Image: Letters spell the word “Alphabet” as they are seen on a computer screen with a Google search page in this photo illustration taken in Paris, France, August 11, 2015. REUTERS/Pascal Rossignol
By Deborah M. Todd and Malathi Nayak
NEW YORK/SAN FRANCISCO (Reuters) – Alphabet Inc’s Google will not participate in the U.S. Federal Communications Commission’s upcoming auction of broadcast airwaves that can help the wireless industry improve coverage, a spokeswoman told Reuters on Friday.
Some industry watchers had expected Internet search giant Google to be a dark horse participant in the auction. In April last year, the company launched a new U.S. wireless service that switches between Wi-Fi and cellular networks hosted through Sprint Corp and T-Mobile US Inc’s networks.
Google last participated in a 2008 FCC auction but did not buy any airwaves.
“Like all those interested in improved connectivity and equitable access, we’ll be following the upcoming spectrum auction closely. That said, we have not filed to participate,” the Google spokeswoman said.

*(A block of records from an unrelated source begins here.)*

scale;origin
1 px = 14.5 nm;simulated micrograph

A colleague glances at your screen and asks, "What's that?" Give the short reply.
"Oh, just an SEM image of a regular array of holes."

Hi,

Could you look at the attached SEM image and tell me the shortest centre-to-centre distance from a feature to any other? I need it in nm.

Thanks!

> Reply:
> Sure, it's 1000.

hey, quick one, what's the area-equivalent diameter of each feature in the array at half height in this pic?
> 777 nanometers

The FCC will be auctioning off valuable 600 megahertz airwaves that can travel long distances and penetrate buildings. The auction is aimed at wireless carriers and other companies that want to improve existing wireless networks or build new ones.
Wireless providers such as Verizon Communications Inc, AT&T Inc and T-Mobile and cable operator Comcast Corp have said they will take part in the auction.
The FCC’s deadline for interested bidders to file applications to participate in the auction ended on Wednesday. The auction will kick off on March 29.